First Planting. Part 2!

So, some of our seeds didn’t survive the first planting. Most everything in the greenhouse probably got killed by frost/overheating the first few days, so never even sprouted. I had one little basil plant survive… until we’re pretty sure a vole made it his dinner one night. So we called the greenhouse a wash and started over. We planted zucchini, watermelon, and cucumber in there a couple weeks later, and so far we have 2 zucchini sprouts! Here’s hoping they make it.


Swiss chard.



None of my outside herbs made it either, besides my anise seeds. I have two little anise sprouts that are doing well. We had a pretty heavy rainstorm and frost right after our first planting, and those herb seeds are so tiny, I think they just got washed away. It was too much for them. So I ended up re-planting most everything this last week. All the veggies, greens, and sunflowers have sprouted so far though!


Collard greens.

It’s been pretty fascinating to watch these little sprouts grow. I’ve never really gardened before, and you feel this true excitement when you see those little green babies pop up out of the ground. It’s like, you made it! From a little itty bitty fragile little seed, into this plant. Just some dirt, water, and sunshine. It amazes me how just those 3 ingredients cause this amazing reaction in these seeds that don’t seem… alive. How do they know?! When they’re in dirt, when the sun is out, when to break free of their seed shell, which direction to grow?! Truly amazing.




Basil (RIP). Voles are the reason we got a cat.
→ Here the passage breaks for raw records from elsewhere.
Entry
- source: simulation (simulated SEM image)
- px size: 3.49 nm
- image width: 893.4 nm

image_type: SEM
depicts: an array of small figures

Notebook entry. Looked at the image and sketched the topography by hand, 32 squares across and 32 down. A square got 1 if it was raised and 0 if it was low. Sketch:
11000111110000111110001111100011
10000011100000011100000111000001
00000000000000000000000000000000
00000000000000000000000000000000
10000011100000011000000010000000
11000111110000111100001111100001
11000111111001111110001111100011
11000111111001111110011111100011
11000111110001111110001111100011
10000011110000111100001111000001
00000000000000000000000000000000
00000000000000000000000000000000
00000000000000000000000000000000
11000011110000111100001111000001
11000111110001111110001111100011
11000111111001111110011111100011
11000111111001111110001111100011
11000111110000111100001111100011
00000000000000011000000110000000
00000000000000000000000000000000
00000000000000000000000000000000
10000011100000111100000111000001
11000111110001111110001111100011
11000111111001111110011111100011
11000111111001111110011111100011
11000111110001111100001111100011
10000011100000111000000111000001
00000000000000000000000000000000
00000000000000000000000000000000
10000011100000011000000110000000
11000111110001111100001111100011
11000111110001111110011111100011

When they’re newborns (by that I mean, when they first pop up), they seem to be distinctly two different “types” of sprouts. They usually have two leaves, and they tend to be either pointy or rounded. And they all kind of look like one or the other until they get a bit bigger and start to differentiate. It’s pretty cool. A newborn radish and a newborn turnip look exactly the same, which is also like a collard green or an endive. Newborn spinach looks exactly like swiss chard and beets. The only obviously different sprouts are the sunflowers; they’re BIG and bright and ready to take on the world!




Mammoth sunflowers.

We’ve had a whole second planting as well, and some of those are just beginning to sprout now, but that’ll be a surprise for another post 🙂 Aren’t my kids just so cute?!